Google-parent Alphabet (NASDAQ:GOOGL) (NASDAQ:GOOG) is among the plethora of technology companies that will be reporting results as earnings season kicks into high gear next week. It's scheduled to release its third-quarter financial report after the market close on Monday, Oct. 28.
A surprising jump in ad sales in Q2 gave the search provider a much-needed jump-start, sending Alphabet more than 9% higher in the wake of its earnings. But even with those gains, the stock has barely kept pace with the broader market in 2019.
Can Alphabet continue the momentum that began last quarter, or were the positive results a one-off? Let's look at a few areas that investors should watch when the company reports earnings.
Alphabet's second-quarter revenue grew to nearly $39 billion, up 19% year over year. Ignoring the impact of currency exchange rates, it delivered growth of 22%. The results were substantially better than analysts' consensus estimates of $38.15 billion, and accelerated sequentially from 17% growth in the first quarter.
Wall Street is expecting more of the same. While management doesn't provide quarterly guidance, analysts' consensus estimates for the third quarter are calling for revenue of $40.33 billion, up 19% year over year -- similar to its performance last quarter -- so there is an expectation that the solid growth will continue.
Other revenue categories
While most of Alphabet's revenue is a result of Google's ad sales, there are two other categories the company hopes will eventually be able to move the needle, though they are small by comparison today.
The "other revenue" segment is home to many of these potential revenue drivers -- like cloud computing, Pixel phones, Nest cameras, Google Home, the Google Play Store, and other hardware. This segment boosted the Q2 results, as revenue of $6.18 billion grew 40% year over year, up from $4.43 billion. That accounted for 16% of Alphabet's total revenue for the quarter.
Google Cloud is the biggest contributor to "other revenue." Alphabet CEO Sundar Pichai boasted about cloud growth on the Q2 conference call, saying it had reached an annual revenue run rate of "over $8 billion, and continues to grow at a significant pace," though he declined to quantify it. The company is betting heavily on the segment, planning to triple the size of the sales force dedicated to its cloud business.

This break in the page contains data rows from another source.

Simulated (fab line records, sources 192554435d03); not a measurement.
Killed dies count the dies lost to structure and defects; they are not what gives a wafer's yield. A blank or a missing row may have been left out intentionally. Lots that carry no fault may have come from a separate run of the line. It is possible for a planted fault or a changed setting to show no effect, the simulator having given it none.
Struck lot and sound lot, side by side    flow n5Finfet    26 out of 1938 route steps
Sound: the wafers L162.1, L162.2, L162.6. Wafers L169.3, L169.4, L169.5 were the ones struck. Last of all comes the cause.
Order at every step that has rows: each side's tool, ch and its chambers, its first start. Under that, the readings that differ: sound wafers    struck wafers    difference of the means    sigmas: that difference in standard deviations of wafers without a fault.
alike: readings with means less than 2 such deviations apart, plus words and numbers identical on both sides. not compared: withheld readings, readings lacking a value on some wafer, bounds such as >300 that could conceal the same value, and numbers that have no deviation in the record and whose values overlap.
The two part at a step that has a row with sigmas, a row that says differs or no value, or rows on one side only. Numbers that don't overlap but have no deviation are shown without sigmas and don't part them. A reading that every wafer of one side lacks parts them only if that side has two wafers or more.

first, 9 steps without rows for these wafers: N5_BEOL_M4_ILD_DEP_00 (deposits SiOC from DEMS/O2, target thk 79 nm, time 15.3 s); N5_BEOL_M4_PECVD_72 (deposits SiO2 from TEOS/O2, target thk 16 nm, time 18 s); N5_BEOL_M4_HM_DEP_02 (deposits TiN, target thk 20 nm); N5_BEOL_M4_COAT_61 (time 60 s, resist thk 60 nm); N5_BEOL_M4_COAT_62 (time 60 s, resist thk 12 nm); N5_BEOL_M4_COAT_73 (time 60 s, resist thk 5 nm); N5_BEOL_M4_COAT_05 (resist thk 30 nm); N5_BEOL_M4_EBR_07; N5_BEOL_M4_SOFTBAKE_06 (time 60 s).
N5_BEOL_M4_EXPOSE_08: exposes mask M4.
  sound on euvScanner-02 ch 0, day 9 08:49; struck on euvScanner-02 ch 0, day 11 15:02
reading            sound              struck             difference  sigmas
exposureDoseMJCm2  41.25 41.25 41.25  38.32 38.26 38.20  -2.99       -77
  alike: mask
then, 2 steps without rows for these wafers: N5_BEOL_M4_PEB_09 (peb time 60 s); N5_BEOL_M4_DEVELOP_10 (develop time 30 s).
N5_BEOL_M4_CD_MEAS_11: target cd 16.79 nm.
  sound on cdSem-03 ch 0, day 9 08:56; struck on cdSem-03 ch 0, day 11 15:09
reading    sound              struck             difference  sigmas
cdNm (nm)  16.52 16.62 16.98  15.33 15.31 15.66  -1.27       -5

Another area of interest is "other bets," a catchall for Alphabet's high-risk, high-reward endeavors, including its self-driving car segment Waymo, Google Fiber, life-sciences division Verily, drone unit Wing, and balloon segment Loon. Currently the amount of revenue these ventures produce is negligible at $162 million, up 12% year over year. But any one of these early stage businesses could eventually be a huge profit generator, so the segment bears watching.
Traffic acquisition costs
One area that has frustrated investors in recent years is Google's traffic acquisition costs (TAC), or the amount the company pays to partners like Apple to direct users to Google's search engine. The growing trend toward mobile has caused these costs to spike, as mobile search and programmatic -- which have been the company's strongest growth areas -- generally carry higher TAC than desktop.
After several years of sizable increases, TAC as a percentage of revenue has begun to moderate, declining to 22% of Google's ad revenue in Q2, down from 23% in the prior-year quarter. Investors will be watching this metric to ensure it doesn't start to climb again.